Winners Take All: The Elite Charade of Changing the World
Anand Giridharadas
“There are a thousand hacking at the branches of evil to one who is striking at the root, and it may be that he who bestows the largest amount of time and money on the needy is doing the most by his mode of life to produce that misery which he strives in vain to relieve.” -Thoreau
I think the topic of this book is important, but I was disappointed by the book itself. I had listened to a couple of radio interviews with Anand Giridharadas and found him thoughtful and interesting. In those interviews, he told the story of how he came to write this book based on his own experience in the high-status “thought-leader” business-oriented philanthropic world. But unfortunately, in the book itself, this story is relegated to an afterword. Instead, the book seems to be mostly a popularization of scholarly work around the relationship between philanthropy and democracy–particularly the 2016 book “Philanthropy in Democratic Societies” edited by Reich, Cordelli, and Bernholz. This became apparent to me in the last section of AG’s book, which is just a recounting of some of Chiara Cordelli’s main views in interview format.

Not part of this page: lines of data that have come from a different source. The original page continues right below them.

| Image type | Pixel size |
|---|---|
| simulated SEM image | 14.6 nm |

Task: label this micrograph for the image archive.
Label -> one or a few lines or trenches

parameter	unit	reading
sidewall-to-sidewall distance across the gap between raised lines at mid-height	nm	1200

I think the actual subject matter of the book is pretty interesting. It’s more or less captured in the epigraph from Thoreau I gave above (which I found in Rob Reich’s 2018 book “Just Giving”): large-scale philanthropy today is (a) to a large degree funded by the profits of activities that cause harm to society, and (b) is oriented toward only those charitable activities that do not pose any threat to the ongoing making of said profits. (The fact that Thoreau also made this criticism should tell us that this is not exactly a new phenomenon!) My personal view is that a complex issue such as this one is better served by a more analytical treatment, which is why I picked up Reich’s book after reading this one. It’s ironic that AG criticizes the TED talk set for their “zoom-in” approach, which focuses on an individual story rather than zooming out to analyze the relevant structural forces, yet himself adopts that very technique in this book, which is structured as a series of chapters each focusing on some one person’s story!
This book appears to be very popular, and I guess it’s a good thing that it’s getting the concepts in front of a lot more people than I’m sure Reich’s book will. (I guess that is the point of popularizing books!) It’s just not a satisfying treatment for me.